Despite Quinn and the coaching staff continuing to express confidence in Tabor's ability to put things together in his third season, he never got the chance. The Lions cut him prior to the start of the 2019 season and he spent much of last year on the 49ers practice squad.
► Wide receiver Kenny Golladay (R3, P96)
Analysis: After hitting on Graham Glasgow in the third round the previous year, Quinn did it again, trading down 11 spots, picking up an extra fourth-round pick in the process and snagging Golladay out of Northern Illinois.

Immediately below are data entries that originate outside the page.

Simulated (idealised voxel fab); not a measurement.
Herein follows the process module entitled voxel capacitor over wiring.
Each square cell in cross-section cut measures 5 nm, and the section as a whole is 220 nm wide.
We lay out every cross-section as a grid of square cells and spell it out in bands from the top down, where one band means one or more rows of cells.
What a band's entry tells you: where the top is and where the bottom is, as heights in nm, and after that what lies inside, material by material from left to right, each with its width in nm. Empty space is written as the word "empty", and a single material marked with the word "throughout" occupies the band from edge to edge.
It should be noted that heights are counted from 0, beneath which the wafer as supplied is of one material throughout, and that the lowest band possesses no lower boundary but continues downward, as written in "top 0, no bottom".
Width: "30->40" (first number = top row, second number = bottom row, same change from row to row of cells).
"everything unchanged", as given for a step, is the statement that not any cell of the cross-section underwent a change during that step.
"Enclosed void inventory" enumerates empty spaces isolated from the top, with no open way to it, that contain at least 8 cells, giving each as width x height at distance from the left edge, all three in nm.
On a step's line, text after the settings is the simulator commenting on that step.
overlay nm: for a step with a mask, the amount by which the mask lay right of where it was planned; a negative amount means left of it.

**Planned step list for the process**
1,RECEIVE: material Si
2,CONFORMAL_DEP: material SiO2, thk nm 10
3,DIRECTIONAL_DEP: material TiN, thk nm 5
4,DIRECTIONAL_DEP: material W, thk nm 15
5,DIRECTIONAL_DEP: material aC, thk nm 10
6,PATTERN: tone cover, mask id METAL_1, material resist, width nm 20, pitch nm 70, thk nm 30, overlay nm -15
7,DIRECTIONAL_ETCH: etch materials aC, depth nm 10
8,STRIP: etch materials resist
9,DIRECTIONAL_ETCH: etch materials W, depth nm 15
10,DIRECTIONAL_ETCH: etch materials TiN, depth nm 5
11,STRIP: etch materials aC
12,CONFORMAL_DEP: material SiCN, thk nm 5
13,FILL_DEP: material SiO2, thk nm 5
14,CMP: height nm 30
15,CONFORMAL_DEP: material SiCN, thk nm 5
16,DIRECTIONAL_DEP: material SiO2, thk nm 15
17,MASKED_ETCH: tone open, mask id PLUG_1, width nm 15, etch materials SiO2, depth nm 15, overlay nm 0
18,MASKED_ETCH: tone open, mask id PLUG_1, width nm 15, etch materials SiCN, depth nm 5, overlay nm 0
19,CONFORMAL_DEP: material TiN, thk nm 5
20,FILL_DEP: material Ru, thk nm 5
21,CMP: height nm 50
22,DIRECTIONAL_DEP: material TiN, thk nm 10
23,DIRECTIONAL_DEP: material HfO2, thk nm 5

Golladay wasted little time introducing himself to the league, catching two touchdown passes in his debut. That included a 45-yard bomb that proved to be the difference in the victory. His early momentum was derailed by a hamstring injury that cost him five games, but he finished the campaign much like he started, with a season-high 80 yards and a 54-yard touchdown reception in the finale.
Since then, he's shown nothing but steady improvement. After the team traded away Golden Tate and Marvin Jones suffered an injury during the 2018 season, Golladay embraced being the team's No. 1 receiver down the stretch, more than doubling his rookie-year production with 1,063 receiving yards.
An established entity heading into his third year, he got better still, leading the team with 65 catches and 1,190 yards while pacing the NFL with 11 touchdowns.
With Golladay's rookie deal set to expire after the 2020 season, it's now on Quinn to find a way to lock the receiver up with a contract extension.
► Linebacker Jalen Reeves-Maybin (R4, P124)
Analysis: The Lions thought they had found a bargain in Reeves-Maybin after an injury-plagued senior season weighted down his draft stock. Undersized when he arrived in Detroit, the team asked him to bulk up.
After showing some promise as a rookie, particularly in coverage, his skill set (and size) haven't ported over well to Matt Patricia's defensive scheme, which prefers bigger bodies in the second level.
Still, Reeves-Maybin has maintained an important role on special teams. He took those contributions to the next level last season, when he tallied 13 tackles on the coverage units. That ranked fifth in the NFL.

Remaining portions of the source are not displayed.